BS Reporter / Mumbai/ Ahmedabad December 15, 2010, 0:15 IST
At a time when the deadline for cotton exports comes to an end on December 15, the farmers' groups and federations are seeking an increase in cotton export quota from the current 55 lakh bales (one bale = 170 kg) to around 90 lakh bales.
The demand to raise the cap on cotton exports from India was made in a meeting with Sharad Pawar, minister of agriculture, government of India, on Monday in Delhi.
Cotton farmers fear a steep fall in prices if the export quota limit is not raised as it would lead to an increased supply of cotton in the domestic market.
Maganbhai Patel, a veteran farmers' leader and president, Bhartiya Kisan Sangh (BKS) informed Business Standardthat the increase in export quota is inevitable to avoid creation of substantial cotton surplus in the domestic market. "In our meeting with the union agriculture minister, Sharad Pawar on Monday, we demanded raising cotton export quota to 90 lakh bales from the current 55 lakh bales. We have been given assurance that the government will take up the issue in their meeting on December 15, when the deadline for quota expires," said Patel.

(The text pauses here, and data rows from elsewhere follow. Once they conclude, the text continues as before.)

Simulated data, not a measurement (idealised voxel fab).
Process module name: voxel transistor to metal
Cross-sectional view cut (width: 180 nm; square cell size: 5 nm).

The farmers of Gujarat had taken out a 'Kisan Swaraj Yatra' starting from Sabarmati Ashram to Rajghat in New Delhi. The rally spanning over a period of 17 days covered 20 states gathering support of farmers from different states on various issues.
In order to check spiralling prices of cotton in the domestic market, the union government had capped cotton exports from the country at 55 lakh bales, for which registration period started from October 1 and it expires on December 15. However, most of the industry players are of the view that the time limit set by the government for execution of exports of 55 lakh bales of cotton was very narrow and practically not feasible.
"The government had set a very narrow time period for order execution of cotton exports. Still today, about 20 lakh bales of the set quota is lying unshipped either at ports or at the warehouses. Practically, traders needed more time for exports," said NM Sharma, managing director, Gujarat State Cooperative Cotton Federation (GujCot).
In the wake of exports quota, cotton prices have already come under pressure. The prices have come down from Rs 47,500 per candy (1 candy= 356 kg) in October to Rs 40,000 per candy at present. Industry experts believe that the prices could plummet further if more exports are not allowed.
The demand for allowing more exports than the cap of 55 lakh bales stems from the fact that India is poised to have a fairly good cotton output in current cotton year (Oct-Sept).
Also, the cotton prices in the international market are ruling higher than the domestic market. Currently, the prices in global market are hovering around 125 cent per pound, which works out to be around Rs 48,000 per candy.
As per the industry estimates, the cotton production in the country is estimated to be around 330-340 lakh bales. However, government estimates peg cotton output in 2010-11 at not less than 325 lakh bales.
"Given the buoyant cotton output scenario, there is still room for more exports than the stipulated quota of 55 lakh bales," said Sharma, adding that the government should give separate quota for the farmers' organizations.